There’s one simple answer, and other, side-benefits.
Canonical has an “all snap” desktop platform based on Ubuntu Core, which doesn’t support installing deb packages on the host OS. A stock Ubuntu Core-based desktop cannot install either the steam.deb
from Valve or the steam-installer.deb
from the Ubuntu repository. It’s as simple as that.
Side benefits:
Some people prefer to use older versions of Ubuntu. You’d be amazed how many 16.04 users there are! These (significant number) of 22.04 and older releases are getting fewer updates to critical game-related packages - such as mesa. Indeed, it’s technically challenging and time-consuming for engineers to backport drivers to one supported older LTS release, let alone multiple releases.
Having a snap package that can bundle not only the Steam client and runtime but also the necessary GPU drivers, controller support, and other requirements is a benefit for users who can’t or won’t upgrade the OS.
Also, minor quibble.
“huge amount of developers time”
The steam snap has 324 commits with most of the work being done by two developers.
Now, granted some of the work done to make the steam snap “work” will be found elsewhere, such as in the snapd steam_support interface, but even that only has a single page of commits, over three years.
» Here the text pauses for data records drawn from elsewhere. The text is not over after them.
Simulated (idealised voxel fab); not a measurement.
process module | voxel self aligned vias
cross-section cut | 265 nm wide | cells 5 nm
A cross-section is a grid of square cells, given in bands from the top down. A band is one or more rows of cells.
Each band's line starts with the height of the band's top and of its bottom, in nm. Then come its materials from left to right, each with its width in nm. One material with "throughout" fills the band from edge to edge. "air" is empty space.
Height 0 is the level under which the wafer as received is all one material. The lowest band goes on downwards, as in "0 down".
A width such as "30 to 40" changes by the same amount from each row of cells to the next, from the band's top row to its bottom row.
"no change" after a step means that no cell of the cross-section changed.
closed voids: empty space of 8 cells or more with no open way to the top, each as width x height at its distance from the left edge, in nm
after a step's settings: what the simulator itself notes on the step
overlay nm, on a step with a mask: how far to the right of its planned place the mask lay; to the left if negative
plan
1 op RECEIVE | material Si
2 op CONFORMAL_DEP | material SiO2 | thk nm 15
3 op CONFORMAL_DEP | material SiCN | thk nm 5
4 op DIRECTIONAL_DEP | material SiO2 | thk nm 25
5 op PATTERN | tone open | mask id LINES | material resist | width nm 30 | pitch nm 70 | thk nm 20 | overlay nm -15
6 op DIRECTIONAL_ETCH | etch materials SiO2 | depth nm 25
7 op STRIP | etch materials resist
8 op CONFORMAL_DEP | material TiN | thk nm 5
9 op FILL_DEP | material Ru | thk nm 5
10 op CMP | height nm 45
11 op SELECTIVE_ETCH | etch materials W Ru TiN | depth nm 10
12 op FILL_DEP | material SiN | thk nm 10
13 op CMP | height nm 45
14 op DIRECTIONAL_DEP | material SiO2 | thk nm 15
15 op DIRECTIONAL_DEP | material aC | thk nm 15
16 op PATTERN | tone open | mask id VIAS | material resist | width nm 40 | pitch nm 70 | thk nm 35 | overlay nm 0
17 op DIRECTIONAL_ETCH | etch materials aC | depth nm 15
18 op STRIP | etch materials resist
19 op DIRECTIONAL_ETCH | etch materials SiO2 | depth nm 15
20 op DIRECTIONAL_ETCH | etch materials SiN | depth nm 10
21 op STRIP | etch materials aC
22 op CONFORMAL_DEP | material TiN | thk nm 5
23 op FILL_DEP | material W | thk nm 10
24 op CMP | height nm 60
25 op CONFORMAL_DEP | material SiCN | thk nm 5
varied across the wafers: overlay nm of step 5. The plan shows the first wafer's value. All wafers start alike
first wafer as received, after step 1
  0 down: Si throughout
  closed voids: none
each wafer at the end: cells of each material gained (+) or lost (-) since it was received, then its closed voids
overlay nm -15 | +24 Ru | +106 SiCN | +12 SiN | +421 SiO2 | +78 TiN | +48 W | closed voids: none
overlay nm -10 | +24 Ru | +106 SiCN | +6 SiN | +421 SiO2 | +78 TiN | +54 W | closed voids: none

It is not exactly a massive code churn with a “huge” number of developers. Maintaining a snap - even one as complex as the Steam snap, isn’t a tremendous amount of work, to be fair. It’s not zero, but it’s not a room full of developers.
For Valve, Ubuntu isn’t their primary (or even secondary) target platform for Steam. If Canonical steps up to maintain a package, be attentive to bugs, and enable users on various Ubuntu releases to play games with the latest hardware support, that seems like a benefit for those users to me.